# Harness That Doesn't Make Knots



## Aria (Jul 18, 2012)

Are there any harnesses that do not result in mats after a walk around the block? Please give me suggestions as the knots are becoming a problem. Thanks!


----------



## davetgabby (Dec 29, 2007)

good for you for using a harness. I'm not aware of any that don't. Comes with the territory of being safe. lol


----------



## Laurief (Nov 7, 2006)

I purchased these cotton cloth harnesses that attached with velcro and my guys have never matted from them. 
check out SmallDogClothing.com


----------



## Sparkle (May 17, 2012)

Oh, Laurie, those harnesses are just too cute! Thanks for the site. Is there one in particular that you've used & liked? The hair doesn't get in the velcro? Need a new harness (outgrown last one) and one of these may just be it.


----------



## littlebuddy (May 30, 2007)

Yes, I have one and it's great. Unfortunately i can't use it any more because Django has put on a few pounds. It's a rolled leather harness I bought on line. www.petego.com. I buy Djangos rolled collars from them as well and have never had a single matt in 9 years.


----------



## Thumper (Feb 18, 2007)

I haven't met a harness that doesn't mat at the very least in the armpit area, but I'm keeping an eye on this thread 

Kara


----------



## Aria (Jul 18, 2012)

littlebuddy said:


> Yes, I have one and it's great. Unfortunately i can't use it any more because Django has put on a few pounds. It's a rolled leather harness I bought on line. www.petego.com. I buy Djangos rolled collars from them as well and have never had a single matt in 9 years.

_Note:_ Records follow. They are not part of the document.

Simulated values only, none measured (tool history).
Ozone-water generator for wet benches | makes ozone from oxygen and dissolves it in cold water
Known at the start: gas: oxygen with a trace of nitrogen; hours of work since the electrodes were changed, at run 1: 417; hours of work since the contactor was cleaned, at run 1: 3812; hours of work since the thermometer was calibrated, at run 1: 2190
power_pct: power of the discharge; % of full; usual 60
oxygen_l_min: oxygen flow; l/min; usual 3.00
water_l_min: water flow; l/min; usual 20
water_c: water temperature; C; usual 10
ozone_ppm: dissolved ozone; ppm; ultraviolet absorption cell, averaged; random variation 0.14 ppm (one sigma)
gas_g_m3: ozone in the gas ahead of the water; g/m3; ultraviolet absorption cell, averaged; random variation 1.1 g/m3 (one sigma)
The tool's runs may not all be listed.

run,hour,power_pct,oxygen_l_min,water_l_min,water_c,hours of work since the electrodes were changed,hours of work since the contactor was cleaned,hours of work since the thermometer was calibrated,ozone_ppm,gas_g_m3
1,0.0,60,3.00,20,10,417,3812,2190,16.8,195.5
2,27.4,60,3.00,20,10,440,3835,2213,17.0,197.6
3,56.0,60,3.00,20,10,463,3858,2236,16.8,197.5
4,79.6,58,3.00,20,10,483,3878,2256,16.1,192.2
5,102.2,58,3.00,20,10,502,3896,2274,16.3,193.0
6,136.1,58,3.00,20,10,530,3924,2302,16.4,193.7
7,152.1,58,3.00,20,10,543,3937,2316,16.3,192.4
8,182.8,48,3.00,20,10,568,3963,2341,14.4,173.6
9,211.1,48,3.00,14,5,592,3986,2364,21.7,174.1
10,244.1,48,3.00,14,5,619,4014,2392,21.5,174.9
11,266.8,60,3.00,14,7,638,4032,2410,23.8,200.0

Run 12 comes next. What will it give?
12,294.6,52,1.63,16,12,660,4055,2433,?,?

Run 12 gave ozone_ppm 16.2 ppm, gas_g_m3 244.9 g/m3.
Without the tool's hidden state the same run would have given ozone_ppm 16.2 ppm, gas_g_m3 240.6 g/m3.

Any rolled harness from that website wouldn't cause any matts or is there a specific one? It didn't cause any matts at all on Django? That's perfect!! We have one harness but Aria gets a lot of matts from it so I'm super happy for Lauri's and your responses on this thread. Thank you!


----------



## Sheri (Oct 11, 2008)

I'm watching, too. But, aren't Django and Laurie's dogs all cut shorter? I think that makes it less likely to mat than a dog in full coat... If you've used them (either the fabric or the rolled leather, ) how do you measure them for the right size?


----------



## Sparkle (May 17, 2012)

Good point, Sheri. Kallie's in full blowing coat! So I have to be extra careful or it's Mat City!


----------



## littlebuddy (May 30, 2007)

djangos hair length varies from 1/2" to 2 1/2" depending on the season. I have never had a problem with matts with these rolled collars and harneses


----------



## Sheri (Oct 11, 2008)

How do you measure? What part of the body? I couldn't find that info on your link, Django's mom, and I do like those rolled harnesses.


----------



## MarinaGirl (Mar 25, 2012)

Do the Pet Ego leather harnesses have a front-chest or back leash attachment?


----------



## Aria (Jul 18, 2012)

Yeah. I'd like to know how to measure Aria for the right size Django. Like the last post I would like to know if the leash clips on the chest/front or the back. Thanks the rolled harnesses look really good and I'd love to get one for Aria to keep her away from matts.


----------



## Ewokpup (Nov 3, 2012)

I've been using the airness harness by petego. It's a step in, which I prefer. Bama gets so excited when I put it on that the over the head styles were tricky with all of her wiggling. 
I'm not noticing much in the way of matts. She has had them under her arms before

I do have a hard time finding harnesses that fit perfectly all over. It was worse when she was little, but even recently at a pet store we tried a couple of styles and sizes and only one was a good fit. 

I just got the airness in a S/M because the S was getting tight. She hasn't grown or gained weight-she just got fluffier!


----------